0
votes

I'm having a problem with count distinct + case when / with group by rollup in BigQuery. The result did not as I expected. Here's the code:

with tb1 as
(
select 'DN' as geography
       ,'1012658993824' as SKU
       ,1 as pageview

union all

select 'KR' as geography
       ,'1012658993824' as SKU
       ,7 as pageview

)
select geography
       ,count(distinct(case when  pageview between 1 and 5 then SKU end)) as PV_from_0_to_5
       ,count(distinct(case when  pageview between 6 and 10 then SKU end)) as PV_from_6_to_10
from tb1
group by rollup (1)

**Output:**
geography/ PV_from_0_to_5/ PV_from_6_to_10
NULL 1 1
DN 1 0
KR 0 1

**Expected Output**
geography/ PV_from_0_to_5/ PV_from_6_to_10
NULL 0 1
DN 1 0
KR 0 1

Explain: Obviously, I'm counting pageview of a single SKU across two location: DN & KR. The problem is when using group by rollup, I expect the pageview would be aggregated (1+7 = 8 pageviews) before count distinct the SKU. I cannot put a SUM within a count distinct, hence I don't know what else can do.

2

2 Answers

0
votes

I see nothing wrong with this GROUP BY ROLLUP.

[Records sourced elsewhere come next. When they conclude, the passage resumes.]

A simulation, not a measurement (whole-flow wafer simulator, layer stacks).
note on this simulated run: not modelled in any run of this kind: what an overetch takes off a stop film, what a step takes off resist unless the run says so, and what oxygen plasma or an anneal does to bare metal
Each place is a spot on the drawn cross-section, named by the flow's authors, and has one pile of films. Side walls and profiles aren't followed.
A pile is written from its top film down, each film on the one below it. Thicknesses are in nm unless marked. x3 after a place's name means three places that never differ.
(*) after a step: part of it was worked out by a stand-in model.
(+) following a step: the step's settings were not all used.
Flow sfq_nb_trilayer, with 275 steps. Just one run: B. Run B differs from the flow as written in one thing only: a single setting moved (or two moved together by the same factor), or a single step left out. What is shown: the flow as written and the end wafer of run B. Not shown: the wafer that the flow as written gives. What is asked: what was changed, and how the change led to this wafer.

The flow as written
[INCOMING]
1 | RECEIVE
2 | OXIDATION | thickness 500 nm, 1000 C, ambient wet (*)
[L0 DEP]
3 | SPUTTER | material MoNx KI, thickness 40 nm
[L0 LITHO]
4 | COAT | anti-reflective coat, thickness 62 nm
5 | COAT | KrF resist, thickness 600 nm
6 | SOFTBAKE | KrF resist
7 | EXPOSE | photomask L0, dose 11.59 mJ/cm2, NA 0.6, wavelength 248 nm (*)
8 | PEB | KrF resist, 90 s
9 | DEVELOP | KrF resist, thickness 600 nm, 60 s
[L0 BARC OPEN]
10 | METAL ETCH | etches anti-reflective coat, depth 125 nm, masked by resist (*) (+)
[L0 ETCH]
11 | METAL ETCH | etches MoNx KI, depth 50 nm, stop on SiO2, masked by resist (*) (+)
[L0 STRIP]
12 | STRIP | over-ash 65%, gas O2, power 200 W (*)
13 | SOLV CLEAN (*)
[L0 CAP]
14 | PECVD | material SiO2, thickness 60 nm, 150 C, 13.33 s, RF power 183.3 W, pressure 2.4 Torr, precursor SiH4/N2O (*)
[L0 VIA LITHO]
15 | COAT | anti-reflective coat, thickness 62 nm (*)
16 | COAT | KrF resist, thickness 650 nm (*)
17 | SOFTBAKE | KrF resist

You can use ARRAY_AGG() to see what's being counted:

with tb1 as
(
select 'DN' as geography
       ,'1012658993824' as SKU
       ,1 as pageview

union all

select 'KR' as geography
       ,'1012658993824' as SKU
       ,7 as pageview

)
select geography
       ,count(distinct(case when  pageview between 1 and 5 then SKU end)) as PV_from_0_to_5
       ,count(distinct(case when  pageview between 6 and 10 then SKU end)) as PV_from_6_to_10
       , ARRAY_AGG(case when  pageview between 1 and 5 then SKU end IGNORE NULLS) PV_from_0_to_5_agg
       , ARRAY_AGG(case when  pageview between 6 and 10 then SKU end IGNORE NULLS) PV_from_6_to_10_agg
from tb1
group by rollup (geography)

enter image description here

The sample query just happens to use the same id for two different rows.

0
votes

I also do not see anything wrong with the group by rollup as Felipe was saying. In order to provide more clarity I have done this query:

with tb1 as
(
select 'DN' as geography
       ,'1012658993824' as SKU
       ,1 as pageview

union all

select 'KR' as geography
       ,'1012658993825' as SKU
       ,7 as pageview

)
select geography
       ,sum(pageview) as addition
       ,count(pageview) as count
       ,count(distinct(case when  pageview between 1 and 5 then SKU end)) as PV_from_0_to_5
       ,count(distinct(case when  pageview between 6 and 10 then SKU end)) as PV_from_6_to_10
       , ARRAY_AGG(case when  pageview between 1 and 5 then SKU end IGNORE NULLS) PV_from_0_to_5_agg
       , ARRAY_AGG(case when  pageview between 6 and 10 then SKU end IGNORE NULLS) PV_from_6_to_10_agg

from tb1
group by rollup (geography)

You will see that you get addition 8, and count 2 for the first row. That means that actually you have both pageview 1 and pageview 7. Hence, the result you get is the expected.

If you want to get your requested result you need to use the sum of pageviews explicitly. That is:

with tb1 as
(
select 'DN' as geography
       ,'1012658993824' as SKU
       ,1 as pageview

union all

select 'KR' as geography
       ,'1012658993825' as SKU
       ,7 as pageview

)
select geography,sum(pageview) as addition
       ,CAST(sum(pageview)<5 AND sum(pageview)>0 AS INT64) as PV_from_0_to_5
       ,CAST(sum(pageview)>5 AND sum(pageview)<10 AS INT64) as PV_from_6_to_10

from tb1
group by rollup (geography)